06-25-2012, 03:09 AM
Soo I live with my parents right now, my boyfriend will be moving in town in October and the plan is we will get an apartment together. I haven't told my parents yet and I'm not exactly sure when or how. I've moved out briefly a few times over the last few years and it's NEVER been easy telling them. My dad pretty much wants me to live at home forever and is all not ready for me to grow up, my mom doesn't care much I think she just gets annoyed I always end up back home, not that she doesn't like me living here it's just the back and forth thing gets old.
Well it's a bit different this time because instead of being with roommates I'll be with my boyfriend so I think there'll be less clash issue. Living with one person can't be nearly as hard as living with 3+. But we've only been together since May 5th so right now we're not even two months together but by October we'll be 5 months together which is better yes but I'm sure most people would consider that too soon.
I was wanting to tell my parents about this closer to actual time to move out but I'd like to not wait too long because I think it'll be easier if they (mainly my dad) have time to get used to the idea. I know the first thing I'm gonna hear is we're too soon in the relationship to move in together and I'm absolutely dreading that. I get that I'm young and everything but we've hit it off really well, there's a spark and a big connection that definately says something to me that this is something serious and we both tried to take it slow but in the end we decided why ignore our feelings just becaue it's "too soon" to be this committed. If i were more possible to wait longer before moving in with him I would probably wait a bit longer but he can't move down here unless he has a roommate and that roommate pretty much has to be me. His apartment is an hour away and his roommate will probably not relocate especially since she has a boyfriend, two kids and a baby on the way so she really wasn't planning on staying his roommate anyway.

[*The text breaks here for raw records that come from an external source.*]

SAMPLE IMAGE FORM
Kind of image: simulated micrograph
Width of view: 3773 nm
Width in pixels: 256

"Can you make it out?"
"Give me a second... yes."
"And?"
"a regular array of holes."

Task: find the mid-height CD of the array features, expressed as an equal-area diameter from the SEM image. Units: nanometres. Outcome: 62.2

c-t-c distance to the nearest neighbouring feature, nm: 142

I was thinking about not completely moving in with him. Just packing clothes and necessities and treating it like a trial run to see if we're actually capable of living together, and he's such a relaxed person I doubt we'll have any issues...he likes to clean and that's my main thing. I guess I'm mostly trying to make it easier on my parents. I still kinda feel like I need their permission even though their disapproval wouldn't change my mind, it's just stressing me out that this is something I'm really excited about and I can't really share that because I know they won't be happy and I can't ever get too happy about moving out because they (okay my dad) are so unhappy about it it just kinda rains on my parade.
And I have thought about the money issue of moving out and I really don't think it's going to be much different than what I'm paying now. I pay 1/3 of the bill and groceries and it goes to about 400$ a month and estimating on bills and rent of an apartment it's not going to be much different. Rent per person will be like 175$ to maybe 225$ add on a little bit for bills which aren't much in apartments especially considering I'm ultra picky on conserving electricity and keeping bills down I doubt I'll be paying more than now. I actually expect it'll be a bit cheaper. Either way I DO make enough money to go a little over my 400$-500$ max I just perfer not to.
I'm also surprised they haven't assumed I'd move in with him because I haven't kept my almost(definately) unhealthy obsession with him secret...and I am getting better about being too clingy. I've occupied myself with making him things...but anyway. So what do you guys thing, should I tell them now and get it over it and let them have time to get used to it or wait a while or just whatever you think. They've met my boyfriend and like him and all and I've been trying to drop little hints so maybe they won't be surprised. I'm also hoping I'll just accidentally slip and tell them. Anyway, your thoughts?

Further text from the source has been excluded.